Some 850,000 students in Ethiopia benefit from school feeding

Some 850,000 students in Ethiopia benefit from school feeding


Some 850,000 students in Ethiopia, mainly from elementary schools are currently benefiting from the school feeding programs being implemented in different parts of the country.

Started initially by the World Food Program partial funding in Southern Region of Ethiopia a few years ago, the program is now taken over by the regional governments of Ethiopia. The regions are now are allocating budget for the program, according to a report of Ministry of Education of Ethiopia.
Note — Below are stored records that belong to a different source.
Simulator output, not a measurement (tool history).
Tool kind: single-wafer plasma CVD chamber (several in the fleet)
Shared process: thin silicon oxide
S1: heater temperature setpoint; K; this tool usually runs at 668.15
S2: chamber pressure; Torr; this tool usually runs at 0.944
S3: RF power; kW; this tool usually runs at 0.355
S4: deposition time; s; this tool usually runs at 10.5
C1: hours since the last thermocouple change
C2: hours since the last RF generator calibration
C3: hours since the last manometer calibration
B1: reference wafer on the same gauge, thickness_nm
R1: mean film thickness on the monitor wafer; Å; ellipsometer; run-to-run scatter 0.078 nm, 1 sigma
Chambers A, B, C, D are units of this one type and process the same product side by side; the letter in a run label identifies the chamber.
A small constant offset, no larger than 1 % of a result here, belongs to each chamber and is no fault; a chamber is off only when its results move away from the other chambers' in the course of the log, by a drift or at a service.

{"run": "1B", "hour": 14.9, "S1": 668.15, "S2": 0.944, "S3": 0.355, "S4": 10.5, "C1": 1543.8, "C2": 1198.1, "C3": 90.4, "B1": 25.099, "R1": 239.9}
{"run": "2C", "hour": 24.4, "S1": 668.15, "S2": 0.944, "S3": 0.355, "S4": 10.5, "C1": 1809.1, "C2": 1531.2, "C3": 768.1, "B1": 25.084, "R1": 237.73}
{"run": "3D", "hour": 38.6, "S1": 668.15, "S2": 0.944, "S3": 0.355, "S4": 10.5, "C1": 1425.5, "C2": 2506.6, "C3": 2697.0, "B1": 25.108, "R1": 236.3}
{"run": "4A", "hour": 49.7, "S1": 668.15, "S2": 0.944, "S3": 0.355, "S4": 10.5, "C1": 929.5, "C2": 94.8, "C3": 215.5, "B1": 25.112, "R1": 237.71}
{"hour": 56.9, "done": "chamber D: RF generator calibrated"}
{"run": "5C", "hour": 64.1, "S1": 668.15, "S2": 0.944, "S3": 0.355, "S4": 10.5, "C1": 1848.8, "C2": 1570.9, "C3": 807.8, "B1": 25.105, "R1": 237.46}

The school feeding program is also included in the draft national education roadmap of the country, which is expected, be finalized in the coming few months.A report by the state broadcaster ETV indicated that to feed over 226,000 students, the Southern Region has allocated some 29 million birr (Over $1 million).

Following the footsteps of Southern Region, Oromia Region has also been working to formalize the school feeding program to stop the hungry students from school dropout, according to the report, which indicated that farmers’ cooperatives and unions have been involved in production and supplying of food to the school feeding program.

Food shortage is one of the reasons causing dropouts in schools. Including in the capital; Addis Ababa, children has been reportedly collapsing in schools because of starvation. Following those reports, a few years ago some institutions such as the Ethiopian Airlines have been involved in feeding such students.

A recent study on the implementation of school feeding in Southern Region of Ethiopia suggested strongly recommend scaling up the program in other food insecure areas. “…Given the positive effects of the program in improving the school children nutritional status, dietary diversity and class attendance, we strongly recommend scaling up the program in other food insecure areas,” the study said.

Reports show that Ethiopia currently has over 28 million students in schools from primary to university level.

In Africa, a substantial proportion of the school children suffer from malnutrition, are stunted, or experience short-term hunger. Local studies in Ethiopia also indicated that under-nutrition is a major public health problem. In 2015, about 31% of the school children were undernourished out of which 19.6% were stunted, 15.9% underweight and 14.0% wasted.